Error when running triton server with whisper model

k2-fsa / sherpa

Speech-to-text server framework with next-gen Kaldi

https://k2-fsa.github.io/sherpa

Apache License 2.0

474 stars 97 forks source link

Error when running triton server with whisper model #522

Open jackNhat opened 6 months ago

jackNhat commented 6 months ago

When i ran client.py, i got errror message: tritonclient.utils.InferenceServerException: [StatusCode.INTERNAL] in ensemble 'whisper', Failed to process the request(s) for model instance 'scorer_0', message: AssertionError: <EMPTY MESSAGE> How to fix? I ran triton server with whisper model verson large-v2

jwkyeongzz commented 5 months ago

I got same issue. but it work properly.

Error env: windows (ubuntu 20.04) worksation ( intel xeon gold 6246 / rtx 3090 )
success pc :: centox 7.9 server ( intel xeon gold 5218 / v100 )
Up to 7 channels can be operated simultaneously. ( v100 32G)

csukuangfj commented 5 months ago

@yuekaizhang

Could you have a look at this issue?

yuekaizhang commented 5 months ago

I got same issue. but it work properly.

Error env: windows (ubuntu 20.04) worksation ( intel xeon gold 6246 / rtx 3090 )

success pc :: centox 7.9 server ( intel xeon gold 5218 / v100 )

Up to 7 channels can be operated simultaneously. ( v100 32G)

@jwkyeongzz You mean using V100 is good. The issue only happened with RTX3090 GPU ?

yuekaizhang commented 5 months ago

When i ran client.py, i got errror message: tritonclient.utils.InferenceServerException: [StatusCode.INTERNAL] in ensemble 'whisper', Failed to process the request(s) for model instance 'scorer_0', message: AssertionError: <EMPTY MESSAGE> How to fix? I ran triton server with whisper model verson large-v2

@jackNhat May I ask what's your GPU's name? Also, would you mind attaching more details? e.g. how to reproduce the error.

jwkyeongzz commented 5 months ago

I got same issue. but it work properly.

Error env: windows (ubuntu 20.04) worksation ( intel xeon gold 6246 / rtx 3090 )

success pc :: centox 7.9 server ( intel xeon gold 5218 / v100 )

Up to 7 channels can be operated simultaneously. ( v100 32G)

@jwkyeongzz You mean using V100 is good. The issue only happened with RTX3090 GPU ?

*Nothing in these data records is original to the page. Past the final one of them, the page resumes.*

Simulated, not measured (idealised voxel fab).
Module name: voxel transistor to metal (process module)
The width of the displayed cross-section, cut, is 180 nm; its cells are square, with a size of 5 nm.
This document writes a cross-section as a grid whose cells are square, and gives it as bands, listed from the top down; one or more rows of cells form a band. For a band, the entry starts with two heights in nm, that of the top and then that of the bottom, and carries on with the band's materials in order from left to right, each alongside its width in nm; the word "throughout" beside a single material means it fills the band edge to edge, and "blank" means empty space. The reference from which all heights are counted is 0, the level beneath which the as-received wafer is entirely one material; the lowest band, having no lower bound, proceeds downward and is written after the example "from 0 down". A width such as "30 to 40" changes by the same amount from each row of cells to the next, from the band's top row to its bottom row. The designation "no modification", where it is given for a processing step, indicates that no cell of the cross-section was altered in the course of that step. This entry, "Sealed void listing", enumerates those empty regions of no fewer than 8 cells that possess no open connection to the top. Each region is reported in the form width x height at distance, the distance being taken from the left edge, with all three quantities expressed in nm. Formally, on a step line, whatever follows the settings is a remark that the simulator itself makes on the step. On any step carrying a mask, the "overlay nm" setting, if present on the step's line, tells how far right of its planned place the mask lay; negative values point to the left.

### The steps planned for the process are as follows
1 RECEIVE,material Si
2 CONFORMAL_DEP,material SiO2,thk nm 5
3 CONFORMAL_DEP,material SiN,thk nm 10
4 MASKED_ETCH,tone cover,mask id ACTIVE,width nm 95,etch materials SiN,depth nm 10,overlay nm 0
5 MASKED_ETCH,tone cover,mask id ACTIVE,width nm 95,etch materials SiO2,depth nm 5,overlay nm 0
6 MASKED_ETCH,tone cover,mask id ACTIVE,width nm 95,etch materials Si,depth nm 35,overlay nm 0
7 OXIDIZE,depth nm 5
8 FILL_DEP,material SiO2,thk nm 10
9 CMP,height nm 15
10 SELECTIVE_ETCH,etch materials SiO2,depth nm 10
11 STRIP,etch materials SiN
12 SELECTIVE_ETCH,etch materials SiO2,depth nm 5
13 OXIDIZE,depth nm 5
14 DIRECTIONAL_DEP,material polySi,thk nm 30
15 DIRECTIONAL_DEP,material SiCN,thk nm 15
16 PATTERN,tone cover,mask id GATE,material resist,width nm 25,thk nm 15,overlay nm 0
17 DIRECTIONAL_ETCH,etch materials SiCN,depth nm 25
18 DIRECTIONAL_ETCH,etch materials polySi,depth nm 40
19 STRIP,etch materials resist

I thought the test environment might be the problem. At first, since the error environment was in Windows' virtual Ubuntu 20.04, it was assumed that there was a problem with cuda memory allocation. In addition, it seems that it may have occurred due to insufficient memory of the RTX 3090. Therefore, it seems that the rtx3090 is not necessarily the problem.